# Repair Cup Holder



## radlaw (Nov 11, 2014)

Anyone know how to attach the cup holder that separated from the center console behind the gear shift, without removing the entire console?


----------



## Dan00Hawk (Jun 22, 2013)

radlaw said:


> Anyone know how to attach the cup holder that separated from the center console behind the gear shift, without removing the entire console?
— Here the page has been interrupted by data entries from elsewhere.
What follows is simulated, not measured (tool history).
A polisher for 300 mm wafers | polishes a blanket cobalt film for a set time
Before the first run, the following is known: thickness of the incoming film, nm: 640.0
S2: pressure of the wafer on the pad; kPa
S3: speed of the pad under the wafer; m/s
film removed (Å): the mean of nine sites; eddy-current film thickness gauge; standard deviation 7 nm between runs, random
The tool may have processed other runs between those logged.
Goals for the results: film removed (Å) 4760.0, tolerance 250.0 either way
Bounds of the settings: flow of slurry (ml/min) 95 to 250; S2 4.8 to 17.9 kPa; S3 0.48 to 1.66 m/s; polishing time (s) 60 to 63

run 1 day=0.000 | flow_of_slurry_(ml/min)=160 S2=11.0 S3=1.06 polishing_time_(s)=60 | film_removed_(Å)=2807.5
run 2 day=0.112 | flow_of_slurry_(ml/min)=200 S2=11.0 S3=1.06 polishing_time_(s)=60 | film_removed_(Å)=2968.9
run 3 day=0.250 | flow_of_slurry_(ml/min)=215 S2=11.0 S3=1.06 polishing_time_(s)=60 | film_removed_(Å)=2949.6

I had it happen on my Jetta, which is a similar setup. With both of your hands, spread your fingertips around the interior of the cup holder. Push outward with your fingertips to grip the cupholder. Now pull the cupholder back up into position. It should "click" back into position after getting it lined up. It may take a few attempts, and some mild swearing before it cooperates. :laugh:

Finally, don't push too hard on your cups when setting them in there to avoid having to do it again.


----------



## radlaw (Nov 11, 2014)

Dan00Hawk said:


> With both of your hands, spread your fingertips around the interior of the cup holder. Push outward with your fingertips to grip the cupholder. Now pull the cupholder back up into position. It should "click" back into position after getting it lined up. It may take a few attempts, and some mild swearing before it cooperates. :laugh:
> 
> Finally, don't push too hard on your cups when setting them in there to avoid having to do it again.


thanks; I'll try it


----------